As work-in-progress, Kenyans have attempted to correct this through comprehensive constitutional reforms, an active and vigilant citizenry, and an increasingly independent judiciary.

In the process, Kenyans have carved out a roadmap for themselves and democratic reformers across the continent to follow to enhance the integrity and legitimacy of their electoral processes.

In a report, the Africa Institute of Security Studies says, “Rather than opting for violence to enhance his leverage or distract from the electoral math, Odinga told his partisans to go home while he worked through the judicial system.”

The second instalment of the report looks at three other takeaways from the election that has many lessons for African governments and judiciaries to borrow from.

1. The need to Further technocratise the Independent Electoral and Boundaries Commission (IEBC)

The election was not problem-free, to be sure. In their petition, Odinga’s Azimio La Umoja party alleged that the IEBC bungled the verification of results from the polling stations, especially during the final stages of tallying.

Four of the seven IEBC commissioners, including Deputy Chair Juliana Cherera, disowned the results moments before they were released on August 15 by IEBC Chair Wafula Chebukati. The dissenting IEBC commissioners say they were excluded from verifying and aggregating results.

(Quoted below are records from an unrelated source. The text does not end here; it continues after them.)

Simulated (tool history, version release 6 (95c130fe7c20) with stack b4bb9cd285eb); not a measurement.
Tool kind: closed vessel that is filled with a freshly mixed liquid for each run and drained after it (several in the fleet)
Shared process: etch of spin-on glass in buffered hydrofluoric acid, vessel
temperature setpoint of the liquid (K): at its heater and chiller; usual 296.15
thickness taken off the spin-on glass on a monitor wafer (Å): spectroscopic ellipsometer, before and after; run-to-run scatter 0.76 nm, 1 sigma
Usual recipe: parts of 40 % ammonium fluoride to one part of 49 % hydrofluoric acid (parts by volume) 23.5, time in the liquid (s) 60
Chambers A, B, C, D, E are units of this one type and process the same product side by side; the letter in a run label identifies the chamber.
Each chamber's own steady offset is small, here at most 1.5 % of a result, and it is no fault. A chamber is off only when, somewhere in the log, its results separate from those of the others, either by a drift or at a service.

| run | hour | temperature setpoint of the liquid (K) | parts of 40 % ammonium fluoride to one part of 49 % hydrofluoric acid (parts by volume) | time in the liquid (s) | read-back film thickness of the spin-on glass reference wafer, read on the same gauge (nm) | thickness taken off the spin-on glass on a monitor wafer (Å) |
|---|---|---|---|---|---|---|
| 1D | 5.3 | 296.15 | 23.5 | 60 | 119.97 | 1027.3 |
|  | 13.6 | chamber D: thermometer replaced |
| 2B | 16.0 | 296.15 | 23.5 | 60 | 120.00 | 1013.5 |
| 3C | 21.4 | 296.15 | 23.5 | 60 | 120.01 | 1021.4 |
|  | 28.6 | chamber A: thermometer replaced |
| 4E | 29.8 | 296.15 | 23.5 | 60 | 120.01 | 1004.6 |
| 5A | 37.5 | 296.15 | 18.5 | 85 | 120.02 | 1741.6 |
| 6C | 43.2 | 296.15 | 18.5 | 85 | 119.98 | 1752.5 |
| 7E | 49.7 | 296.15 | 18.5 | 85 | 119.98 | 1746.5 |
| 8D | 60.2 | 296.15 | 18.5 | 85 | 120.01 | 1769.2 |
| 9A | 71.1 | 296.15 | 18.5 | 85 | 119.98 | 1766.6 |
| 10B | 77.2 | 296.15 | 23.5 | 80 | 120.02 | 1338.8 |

According to Cherera, “We [IEBC] have improved our processes…we upped the bar but there was opaqueness in the last phase.”

This points to a key area for further reform. Leading jurists are now debating how the problems that beset the final phase of the election might be addressed. One recommended fix is to expand the provisions of the Maini Kiai Petition.

Kiai observes that his eponymous petition can be improved by empowering the polling stations to announce their results after capturing them on the hardcopy Form 34 A, the primary record of Kenya’s polls.

“With hindsight, there is still room for manipulation because anything can happen during the electronic transmission of Form 34 A to Nairobi for verification. Think of it, why should the final results be verified away from their source? It leaves room for the kind of disputes we saw within the IEBC itself.”

Kiai adds that manual entry of results at the polling station need not be electronically transmitted for “verification” in Nairobi. “We have learned with hindsight that electronic transmission can be manipulated even in more perfect settings. We are looking at a few external precedents that can be written into our electoral laws such as the Netherlands which reverted to manual entries across the board” to safeguard against potential foreign interference.

“Enhancing the technocratic dimensions and strictures on the IEBC may also lead to a more secure environment for election workers.”

Enhancing the technocratic dimensions and strictures on the IEBC may also lead to a more secure environment for election workers. Chairman Chebukati lamented that his senior staff and commissioners had faced intimidation, threats, arbitrary arrests, and enforced disappearances during the tallying.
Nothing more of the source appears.